Unfortunately, there are many such instances of carelessness everywhere nowadays; too many holes are heedlessly dug on the roads and streets, too many blocks and obstacles are put therein, and too much damage is caused by that heedlessness due to the lack of control and supervision. Some people may even occupy streets as if they were their own, dedicating them for their own use, causing harm to those passing by without caring for the sins they are committing in this way or the punishment that awaits them.

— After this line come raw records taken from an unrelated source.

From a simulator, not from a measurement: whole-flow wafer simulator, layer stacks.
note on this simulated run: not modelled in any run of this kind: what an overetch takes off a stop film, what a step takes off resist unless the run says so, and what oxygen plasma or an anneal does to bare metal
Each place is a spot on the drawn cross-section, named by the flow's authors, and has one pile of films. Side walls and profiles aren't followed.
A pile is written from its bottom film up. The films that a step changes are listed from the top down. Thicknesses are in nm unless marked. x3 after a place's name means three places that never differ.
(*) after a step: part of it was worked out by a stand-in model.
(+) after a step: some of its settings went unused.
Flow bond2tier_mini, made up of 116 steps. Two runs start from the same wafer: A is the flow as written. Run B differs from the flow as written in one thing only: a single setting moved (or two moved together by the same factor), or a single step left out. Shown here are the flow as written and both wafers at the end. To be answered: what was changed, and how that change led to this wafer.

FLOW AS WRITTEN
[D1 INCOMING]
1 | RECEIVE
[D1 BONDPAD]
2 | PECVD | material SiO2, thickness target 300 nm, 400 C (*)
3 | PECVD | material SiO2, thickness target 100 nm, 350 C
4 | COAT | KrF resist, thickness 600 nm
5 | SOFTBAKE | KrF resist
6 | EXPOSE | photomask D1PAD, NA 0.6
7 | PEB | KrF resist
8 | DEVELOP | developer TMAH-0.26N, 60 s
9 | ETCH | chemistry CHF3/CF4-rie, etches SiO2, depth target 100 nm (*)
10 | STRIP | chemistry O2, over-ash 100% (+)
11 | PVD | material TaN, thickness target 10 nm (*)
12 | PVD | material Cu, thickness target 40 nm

Among the matters that incur financial liability is when one has a mad dog that assaults the passers-by or bites any of them. The owner of the dog is liable to make up for the resulting damages or injuries, for having such a dog is an act of transgression. On the other hand, if someone digs a well in his courtyard for his own benefit, he is financially liable for any damage that might be caused through it; he is obliged to keep it in a condition that prevents harming the passers-by. However, if he leaves it without such precautions, he is deemed a transgressor.
Moreover, if someone owns cattle, he is obliged to keep them away from damaging other people’s crops especially at night; otherwise he is financially liable for whatever they damage. The Prophet, sallallaahu ‘alaihi wa sallam (may Allah exalt his mention), judged in such a case: “The owners of property (i.e. cattle) should keep it during the daytime and they are liable for the damages they (the cattle) cause during the night-time.” [Imam Ahmad, Abu Dawood, and Ibn Majah]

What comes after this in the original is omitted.